The White House declared a “crime emergency” in Washington, D.C., put the D.C. National Guard on the streets, and teased repeats in other cities. The law draws bright lines. Let’s follow them.
A presidential emergency is not a magic wand. The National Emergencies Act unlocks specific statutes; it doesn’t suspend the Constitution, erase the Posse Comitatus Act, or turn soldiers into cops. In D.C.—where the National Guard uniquely answers to the president—the stakes and the temptations are high. Evidence first: what the statutes actually say, what the data add up to, and why Illinois is telling Washington, “Do not come to Chicago.”
This article is a follow-up to Emergency Theater in D.C.: What the Law Actually Allows and What It Doesn’t.
The statutory guardrails: what presidents can—and can’t—do
The National Emergencies Act doesn’t grant free-floating power; it requires the president to cite which statutes he’s invoking and notify Congress, which can terminate an emergency by joint resolution (https://www.brennancenter.org/analysis/guide-emergency-powers-and-their-use).
“The law gives the president near-total discretion to declare a national emergency; there are no substantive criteria that must be met,” cautions Elizabeth Goitein (Brennan Center analysis, 2024) (https://www.brennancenter.org/our-work/research-reports/emergency-powers-system-vulnerable-executive-abuse).
The Posse Comitatus Act makes it a crime to use the Army or Air Force for domestic law enforcement unless Congress clearly authorizes it—no, a press conference doesn’t count (https://www.law.cornell.edu/uscode/text/18/1385).
The Insurrection Act is a narrow exception requiring specific findings and a public proclamation to deploy troops domestically for law enforcement when ordinary means are “impracticable” (https://www.law.cornell.edu/uscode/text/10/251).

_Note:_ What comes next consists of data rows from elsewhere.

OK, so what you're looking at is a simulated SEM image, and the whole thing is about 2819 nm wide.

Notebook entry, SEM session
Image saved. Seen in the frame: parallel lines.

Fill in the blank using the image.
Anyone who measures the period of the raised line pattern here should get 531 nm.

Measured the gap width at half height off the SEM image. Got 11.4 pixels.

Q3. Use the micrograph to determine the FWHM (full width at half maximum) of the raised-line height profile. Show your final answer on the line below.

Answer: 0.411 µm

Translation: Emergencies unlock statutes. They don’t bulldoze them.
Troops aren’t cops: Pentagon rules also say so
Defense Department Directive 3025.18 requires written requests, approvals, and strict limits for military support to civil authorities; direct policing functions are tightly restricted (https://www.esd.whs.mil/Portals/54/Documents/DD/issuances/dodd/302518p.pdf).
Federal regulations (32 C.F.R. Part 182) reinforce that military support must avoid direct law enforcement roles unless a specific legal exception applies (https://www.ecfr.gov/current/title-32/subtitle-A/chapter-I/subchapter-F/part-182).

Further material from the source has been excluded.